The Merck Forest and Farmland Centre in Rupert, Vermont, a non-profit that sells maple syrup, didn’t see the sense in getting organic certification for its product just to ship out orders in copious amounts of plastic and foam packing peanuts. The company has for two years been using Ecovative’s mushroom-based packaging material, which can then be composted by the consumer.

Biocopac Plus, an Italian company, aims to replace the Bisphenol A linings in cans with leftover tomato peels. “We extract a natural polymer from tomato skins, and using that, we produce a lacquer to protect food packaged in metal cans,” Angela Montanari, the head of packaging at the Experimental Station for the Food Preserving Industry in Parma, Italy tells Gulf News. “It can be used to pack tomatoes, peas, meat, fish, all kinds of foods that are canned.”

A British start-up called Skipping Rocks Lab has created Ohoo, an edible seaweed, to package water, juices, cosmetics, and other liquids. The product has yet to be adopted by large beverage companies, however.

Edible packaging is still in its early phases and often limited to niche applications due to cost and moisture susceptibility.

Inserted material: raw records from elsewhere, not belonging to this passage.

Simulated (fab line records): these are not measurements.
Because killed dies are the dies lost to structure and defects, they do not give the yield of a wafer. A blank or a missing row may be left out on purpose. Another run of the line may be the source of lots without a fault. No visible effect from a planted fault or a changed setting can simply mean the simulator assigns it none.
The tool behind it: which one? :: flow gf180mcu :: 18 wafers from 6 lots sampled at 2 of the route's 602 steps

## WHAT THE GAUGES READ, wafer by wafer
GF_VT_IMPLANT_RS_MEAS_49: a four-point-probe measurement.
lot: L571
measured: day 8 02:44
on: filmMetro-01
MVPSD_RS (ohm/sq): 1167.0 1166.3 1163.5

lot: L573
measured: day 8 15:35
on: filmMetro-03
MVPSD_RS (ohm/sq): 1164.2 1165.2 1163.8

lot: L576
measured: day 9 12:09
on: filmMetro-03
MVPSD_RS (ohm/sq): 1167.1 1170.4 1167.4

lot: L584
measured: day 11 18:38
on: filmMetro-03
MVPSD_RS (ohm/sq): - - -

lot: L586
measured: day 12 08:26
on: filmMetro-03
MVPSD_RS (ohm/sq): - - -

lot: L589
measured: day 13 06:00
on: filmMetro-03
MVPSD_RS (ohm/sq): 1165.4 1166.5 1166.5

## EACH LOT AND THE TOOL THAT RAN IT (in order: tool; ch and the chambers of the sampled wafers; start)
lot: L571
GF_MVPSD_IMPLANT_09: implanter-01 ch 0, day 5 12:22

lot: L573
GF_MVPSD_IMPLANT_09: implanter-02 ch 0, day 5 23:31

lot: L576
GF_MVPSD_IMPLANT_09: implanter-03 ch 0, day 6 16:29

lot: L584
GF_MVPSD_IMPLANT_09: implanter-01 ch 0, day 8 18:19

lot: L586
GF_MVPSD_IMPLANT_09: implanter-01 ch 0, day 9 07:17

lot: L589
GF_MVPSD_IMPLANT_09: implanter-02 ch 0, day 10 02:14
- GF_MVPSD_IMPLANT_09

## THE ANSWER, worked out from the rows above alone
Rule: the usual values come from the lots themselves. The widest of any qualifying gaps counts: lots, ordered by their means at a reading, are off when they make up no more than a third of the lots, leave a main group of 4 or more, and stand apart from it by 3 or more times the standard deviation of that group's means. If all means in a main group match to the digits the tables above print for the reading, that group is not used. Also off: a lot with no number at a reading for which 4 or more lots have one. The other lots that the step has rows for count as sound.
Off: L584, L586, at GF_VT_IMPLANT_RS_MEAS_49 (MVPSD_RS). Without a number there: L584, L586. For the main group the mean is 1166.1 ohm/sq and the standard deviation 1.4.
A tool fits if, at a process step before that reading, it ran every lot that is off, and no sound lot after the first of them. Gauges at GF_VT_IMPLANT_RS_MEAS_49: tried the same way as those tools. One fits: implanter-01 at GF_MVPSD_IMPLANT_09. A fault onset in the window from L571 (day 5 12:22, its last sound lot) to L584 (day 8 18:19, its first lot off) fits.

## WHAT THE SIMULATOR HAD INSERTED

Mike Lee, founder of Future Market, says market development work still needs to be done. “Even though these products are important,” he said, “until someone steps up and says, ‘I’m going to use it on a big scale,’ they’re just science looking for an application.”

David Strauss, the head of packaging in Nestle’s US operations, calls edible films “gimmicky” and illogical, given that the packaging would then be competing with food.  “It’s no good to package our products in a packaging that could instead have been used to feed people,” Strauss said.